Babyloan: microcredit for women's support

Babyloan: Microfinance, support for women entrepreneurs

Globally, 80% of borrowers from microfinance organizations are women. Through these micro loans, they can realize their entrepreneurial projects and become emancipated.

Microfinance to support women entrepreneurs

According to a study, an entrepreneurial project submitted by a female team to an investment fund is 30% less likely to be funded.

Around the world, women suffer from financial exclusion. In France, for example, a study by the Boston Consulting Group (BCG) found that an entrepreneurial project submitted by a female team to an investment fund is less likely to be funded.

In other parts of the world, especially in developing countries, it can be difficult for women to access traditional financial institutions such as banks or investment funds. This leaves the alternative of solidarity-based microcredit to finance their entrepreneurial projects. According to the Convergences Microfinance Barometer, 80% of the borrowers of microfinance organizations are women.

European leader in solidarity-based microcredit

Babyloan is a platform that helps women entrepreneurs in developing countries access microcredit. Created in 2008, the site is now a European leader in the sector. It connects investors with project owners around the world.

On the principle of "crowdfunding", anyone can choose a project and the amount they want to invest in it. The money is then paid as a loan to the entrepreneur, who gradually repays the loan. It's an act of solidarity for the lender, who neither gains nor loses any money. In the fall, however, Babyloan launched a new offer, Babyloan Impact, designed to generate larger sums of money that are rewarded with "up to 6% annual interest".

"They're improving conditions for their whole family"

According to Babyloan, "economic independence is an essential tool for integration" for women in developing countries. "Thanks to microcredit, they can improve the living conditions of their whole family and emancipate themselves from their husbands. They are proud to be able to send their children to school", he emphasizes. The projects financed are very diverse: grocery stores, barber stores, beauty salons, sewing workshops, etc.

"Women repay loans better than men; they are often mothers and have a strong sense of responsibility", says Arnaud Poissonnière, Babyloan's manager.

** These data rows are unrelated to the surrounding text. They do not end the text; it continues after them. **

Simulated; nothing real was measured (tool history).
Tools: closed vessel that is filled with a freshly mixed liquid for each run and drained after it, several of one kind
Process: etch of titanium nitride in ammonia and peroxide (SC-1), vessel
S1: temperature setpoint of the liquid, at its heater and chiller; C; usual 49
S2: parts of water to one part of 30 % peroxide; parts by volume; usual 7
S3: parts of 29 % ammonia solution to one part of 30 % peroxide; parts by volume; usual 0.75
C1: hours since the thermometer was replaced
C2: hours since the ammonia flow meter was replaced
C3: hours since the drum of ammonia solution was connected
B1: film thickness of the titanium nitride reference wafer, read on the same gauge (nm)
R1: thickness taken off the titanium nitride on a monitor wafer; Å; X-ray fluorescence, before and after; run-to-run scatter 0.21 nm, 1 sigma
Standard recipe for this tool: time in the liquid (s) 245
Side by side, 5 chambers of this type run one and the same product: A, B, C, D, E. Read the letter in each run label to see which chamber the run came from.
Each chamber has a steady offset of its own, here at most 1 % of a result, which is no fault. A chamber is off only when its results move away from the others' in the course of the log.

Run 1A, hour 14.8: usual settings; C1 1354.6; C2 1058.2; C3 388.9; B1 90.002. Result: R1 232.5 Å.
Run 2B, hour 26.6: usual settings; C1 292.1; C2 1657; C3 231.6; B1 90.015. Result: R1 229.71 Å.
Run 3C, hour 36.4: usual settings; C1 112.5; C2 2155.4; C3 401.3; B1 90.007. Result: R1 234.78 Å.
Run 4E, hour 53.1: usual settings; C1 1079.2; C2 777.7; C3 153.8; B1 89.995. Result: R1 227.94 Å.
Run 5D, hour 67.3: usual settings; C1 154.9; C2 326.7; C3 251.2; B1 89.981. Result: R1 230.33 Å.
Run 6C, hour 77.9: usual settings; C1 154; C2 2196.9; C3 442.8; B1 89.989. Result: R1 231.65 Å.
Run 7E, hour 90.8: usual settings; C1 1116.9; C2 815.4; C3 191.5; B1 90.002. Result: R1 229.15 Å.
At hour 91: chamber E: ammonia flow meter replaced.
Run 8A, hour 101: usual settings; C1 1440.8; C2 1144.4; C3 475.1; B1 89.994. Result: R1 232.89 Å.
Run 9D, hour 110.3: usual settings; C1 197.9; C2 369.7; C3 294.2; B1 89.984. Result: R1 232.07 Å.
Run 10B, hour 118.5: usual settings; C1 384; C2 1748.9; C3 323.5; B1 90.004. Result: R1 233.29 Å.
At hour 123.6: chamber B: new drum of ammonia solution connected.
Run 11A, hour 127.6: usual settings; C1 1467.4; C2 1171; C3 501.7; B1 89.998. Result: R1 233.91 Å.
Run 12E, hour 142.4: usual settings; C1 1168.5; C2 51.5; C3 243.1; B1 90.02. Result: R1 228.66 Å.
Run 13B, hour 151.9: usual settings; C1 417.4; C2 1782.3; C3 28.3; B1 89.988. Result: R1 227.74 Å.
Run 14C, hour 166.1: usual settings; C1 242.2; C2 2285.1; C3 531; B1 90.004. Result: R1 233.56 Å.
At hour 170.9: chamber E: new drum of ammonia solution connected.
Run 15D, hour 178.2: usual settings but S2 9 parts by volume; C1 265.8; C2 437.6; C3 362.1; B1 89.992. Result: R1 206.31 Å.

"In my experience, women are better at managing finances than men", agrees Ines Rouma of the University of Kairouan in Tunisia. The teacher has created a coaching system to help her female students become entrepreneurs. For the past ten years, she has also been involved in Femmes Leadership, an organization that promotes the integration of Tunisian women into the political, economic and public spheres.

Supporting women in difficult situations

"There are many programs in Tunisia to support women entrepreneurs' projects. But those who don't meet the banks' criteria find it difficult to get funding. Then they turn to microcredit", says Ines Rouma.

"Microfinance allows women in difficult situations to cope better, although it is not a panacea", explains Laura Le Duarec, who, with her association 2d4b, has carried out several missions to Morocco and Madagascar to help women with their business projects. "What's really important is not just to encourage them to take out loans, but to support them while they climb out of poverty", she concludes.

In honor of International Women's Rights Day, Babyloan has set up an endowment fund to support projects run exclusively by women. This fund will further promote women's entrepreneurship in developing countries.


Microcredit is an effective tool for increasing women's economic independence and emancipation. Babyloan and other similar initiatives play an important role in supporting women entrepreneurs in developing countries.